In today’s knowledge economy, employees with unique skills have a profound impact on organizations. It’s crucial to keep them happy. Many managers believe that compensation is the key (as the eye-popping rewards paid to employees in the upper echelon show). But genuinely talented people aren’t just motivated by money. Earlier, we discussed key challenges organizations are facing today while attracting and retaining the best talent. While there’s no silver bullet but let’s look at ways in which we can address some of these challenges.
- Brand, compensation, and Benefits – this is more long-term play and organizations need to work on creating a brand that is known for helping employees succeed while challenging them to exceed their potential. Every brand needs to have a personality and how well can talent associate with that will go a long way in both attracting and more importantly retaining people.
- Recruitment Process – how do we make this more structured and shorter gone are the days when companies used to take 30-45 days to screen profiles and then respond via a standard e-mail on the next steps. This shows the agility and decision-making framework of an organization, something the young workforce definitely looks at. For all senior hires, make sure verification and reference are part of the standard process before making the final offer – it’s good to talk to a few people to get a perspective on the values, people, and hard skills your next leader brings to the table.
- Diversity, Equity & Inclusion (DE&I ) – It starts with awareness and is important to train interview panelists and leaders to look beyond their biases and recruit the best available talent for their respective organizations. It’s also a good idea to encourage hiring people who were out of the job market for personal / family challenges as you might find some excellent talent there who might not be in the eye of the market due to career breaks.
- Counteroffer scenario – Playing with market dynamics is a reality and you need to be prepared to have a range with which you can work. Get this initially from the hiring manager to avoid going back and forth and slowing the process. As a recruiter, you need to use judgment, interview feedback, and candidate fitment while making the final offer. Good to understand what the candidate is looking for is its money, title, job description, future growth opportunity, company brand & so on, and make sure your offer is touching that key point.

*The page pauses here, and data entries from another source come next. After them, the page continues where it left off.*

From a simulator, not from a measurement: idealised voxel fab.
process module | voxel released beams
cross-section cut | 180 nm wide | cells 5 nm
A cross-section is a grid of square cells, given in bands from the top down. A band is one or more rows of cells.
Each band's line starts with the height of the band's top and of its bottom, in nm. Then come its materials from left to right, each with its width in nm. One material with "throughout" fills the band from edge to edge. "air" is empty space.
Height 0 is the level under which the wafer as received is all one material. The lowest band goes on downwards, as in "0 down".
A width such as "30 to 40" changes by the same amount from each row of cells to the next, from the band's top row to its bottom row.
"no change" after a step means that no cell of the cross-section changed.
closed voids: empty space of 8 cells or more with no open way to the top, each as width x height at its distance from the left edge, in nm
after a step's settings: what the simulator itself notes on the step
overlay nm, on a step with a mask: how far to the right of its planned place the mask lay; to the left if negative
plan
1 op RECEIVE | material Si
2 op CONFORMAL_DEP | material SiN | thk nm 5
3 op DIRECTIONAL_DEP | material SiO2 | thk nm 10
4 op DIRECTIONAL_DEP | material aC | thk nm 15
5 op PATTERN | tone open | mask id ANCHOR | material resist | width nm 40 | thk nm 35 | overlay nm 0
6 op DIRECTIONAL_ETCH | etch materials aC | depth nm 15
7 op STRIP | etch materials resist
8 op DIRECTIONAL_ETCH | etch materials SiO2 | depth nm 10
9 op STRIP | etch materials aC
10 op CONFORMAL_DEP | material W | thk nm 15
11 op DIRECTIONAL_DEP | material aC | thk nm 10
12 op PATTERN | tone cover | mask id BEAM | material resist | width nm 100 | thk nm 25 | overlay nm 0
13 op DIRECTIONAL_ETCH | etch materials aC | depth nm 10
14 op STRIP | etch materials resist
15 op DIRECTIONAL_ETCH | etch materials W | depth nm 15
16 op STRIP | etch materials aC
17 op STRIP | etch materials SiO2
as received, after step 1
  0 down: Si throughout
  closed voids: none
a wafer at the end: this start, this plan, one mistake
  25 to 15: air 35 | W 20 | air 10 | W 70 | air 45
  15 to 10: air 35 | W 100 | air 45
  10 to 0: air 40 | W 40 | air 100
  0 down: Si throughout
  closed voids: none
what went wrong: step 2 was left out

- High offer Dropouts – Again reality of the market, while you need to do an analysis on the top reasons for dropouts, it’s also good to have a healthy recruiting pipeline (20-25%) more than the actual hiring number to avoid any last-minute surprises.
Top talent enables outcomes that otherwise wouldn’t be possible — special, tail-of-the-distribution-curve outcomes. If you rely on these people for outstanding organizational performance, you must tweak the way you look at them and treat them as valued, unique individuals.